This one was an odd one for me. The Mets selected Louisiana State catcher-first baseman Tyler Moore in the sixth round, and I really wasn’t sure what to make of it. I’ve seen Moore play before, but he spent so much time at first base that I tended to think of him there rather than behind the plate. But the Mets wouldn’t have picked Moore where they did if they didn’t believe in two things: his ability to stay behind the plate and his ability to hit.
We’ll tackle the former first. Can Tyler Moore catch well enough to stay behind the plate? To be perfectly honest, I don’t know. And the reason I don’t know is that Moore wasn’t LSU’s primary catcher. Ever. Over his three years at LSU, Moore hasn’t caught a whole lot. As a freshman Moore was a third-string catcher behind Ty Ross, who was an excellent defender. No shame in that. Unfortunately for him, LSU brought in Chris Chinea and Kade Scivicque, and they pushed Moore from the catching rotation. Ross was still there, Chinea is a very solid defender himself, and Scivicque has an outstanding arm, so the Tigers used Moore at first, third, and designated hitter instead. But surely Moore would have won the job during his junior campaign, once Ross had departed, right? Nope. LSU instead employed a three-man rotation behind the plate, with Scivicque and Moore also competing for playing time at first.
So how good a defender is Moore? I do know that Aaron Nola, who went in the first round to the Phillies, preferred to throw to Moore over his two counterparts. And scouts have generally praised Moore’s ability to work with pitchers. And he is a fairly good athlete, showing considerable agility--his pop times are above average, and in high school he had even played shortstop during his senior season. I’m most worried about Moore’s arm. He doesn’t have a lot of arm strength, and he has a tendency to overthrow to compensate. There comes a point where a lack of arm strength will move a guy off the position, and I hope that Moore doesn’t reach that point.

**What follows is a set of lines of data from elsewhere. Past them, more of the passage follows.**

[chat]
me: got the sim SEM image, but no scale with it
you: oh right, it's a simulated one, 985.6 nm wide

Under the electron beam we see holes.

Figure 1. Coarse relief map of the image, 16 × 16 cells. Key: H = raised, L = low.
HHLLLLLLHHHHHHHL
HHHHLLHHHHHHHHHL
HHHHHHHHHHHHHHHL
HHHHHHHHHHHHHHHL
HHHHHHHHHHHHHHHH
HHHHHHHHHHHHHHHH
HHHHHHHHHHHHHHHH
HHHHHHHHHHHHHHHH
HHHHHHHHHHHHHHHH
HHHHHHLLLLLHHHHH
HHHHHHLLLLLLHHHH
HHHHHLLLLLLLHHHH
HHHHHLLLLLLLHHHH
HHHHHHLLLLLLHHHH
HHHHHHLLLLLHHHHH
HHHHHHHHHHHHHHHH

At the plate, he has more going for him. Lefthanded-hitting catchers are always in demand, and he has some nice pop in his bat, at least average. He slugged .484 this past season, a substantial improvement from his first two seasons, and he was known for his clutch hitting, something that may or may not be meaningful. And he doesn’t strike out very often, either--just 30 times over the past two seasons. I also like his selectivity at the plate. What I don’t like is his pitch recognition. That and a deeper hand load makes him susceptible to good breaking pitches; he’s always shown a dramatic platoon split.
If Moore can stick at catcher, I can see a career as a backup or platoon catcher. He’s a good defender at first and has some experience at third, and he could give a team some versatility. If the arm moves him off first, I’m not optimistic as to his overall chances--he won’t hit enough for another position.
The good news is that Moore already signed for slightly over slot money.